This post serves as a follow-up to my last post, in response to the comments that my new Arminian friend posted here (on-site) and then here (off-site). (Since he goes here by the username ‘Arminian1′, I will use that name below.) I’m not going to respond point-by-point to his second set of comments, because (i) I simply don’t have the time and energy at the moment, (ii) it would end up so long that I doubt anyone else would have the time, energy, and interest to actually read it, (iii) Steve Hays has already raised some excellent points with which I concur, and (iv) I’m confident enough that anyone who reads Arminian1′s second response, and understands the metaphysical problems I raised for his position, will recognize that his rebuttal consists largely of hand-waving non-answers (e.g., appeals to divine transcendence, eternity, and omnipotence that somehow function like magic wands to dissolve away, without any further explanation, the paradoxes raised by backward/circular causation).

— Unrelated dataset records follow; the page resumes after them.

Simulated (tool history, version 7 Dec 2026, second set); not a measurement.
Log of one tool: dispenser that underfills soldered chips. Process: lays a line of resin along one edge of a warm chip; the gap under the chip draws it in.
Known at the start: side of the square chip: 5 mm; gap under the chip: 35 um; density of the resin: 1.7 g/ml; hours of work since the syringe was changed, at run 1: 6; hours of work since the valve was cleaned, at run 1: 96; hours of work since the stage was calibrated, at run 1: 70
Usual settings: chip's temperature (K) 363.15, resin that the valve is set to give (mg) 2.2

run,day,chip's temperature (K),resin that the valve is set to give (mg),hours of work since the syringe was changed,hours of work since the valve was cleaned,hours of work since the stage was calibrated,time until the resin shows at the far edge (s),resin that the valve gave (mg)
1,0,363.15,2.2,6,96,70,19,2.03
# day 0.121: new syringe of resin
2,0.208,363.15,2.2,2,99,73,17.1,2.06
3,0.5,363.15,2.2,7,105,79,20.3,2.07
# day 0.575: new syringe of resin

So for now I will simply address the issue he raised in his first comment. (Since he repeats this point several times in his second response, I suppose this will count as a partial reply to that too!)
It is true that James responded that Piper was not making the claim “that Calvinism is incompatible with the claim that our prayers can be ‘genuine causes’ of God’s decisions about how to answer those prayers”. However, my response to this pointed out that while I did speak of the issue in terms of God’s decision, I also spoke of the issue in terms of God’s doing the thing requested by the prayer (i.e., answering the prayer). In fact, I went so far as to say that “it is illegitimate to claim that in a Calvinistic/deterministic system that prayer is a cause of anything”. So my response already pointed out that this distinction is meaningless in the context of our conversation. James has chosen to focus on the decision aspect and missed my direct challenge to what he says Piper was talking about—answer to prayer.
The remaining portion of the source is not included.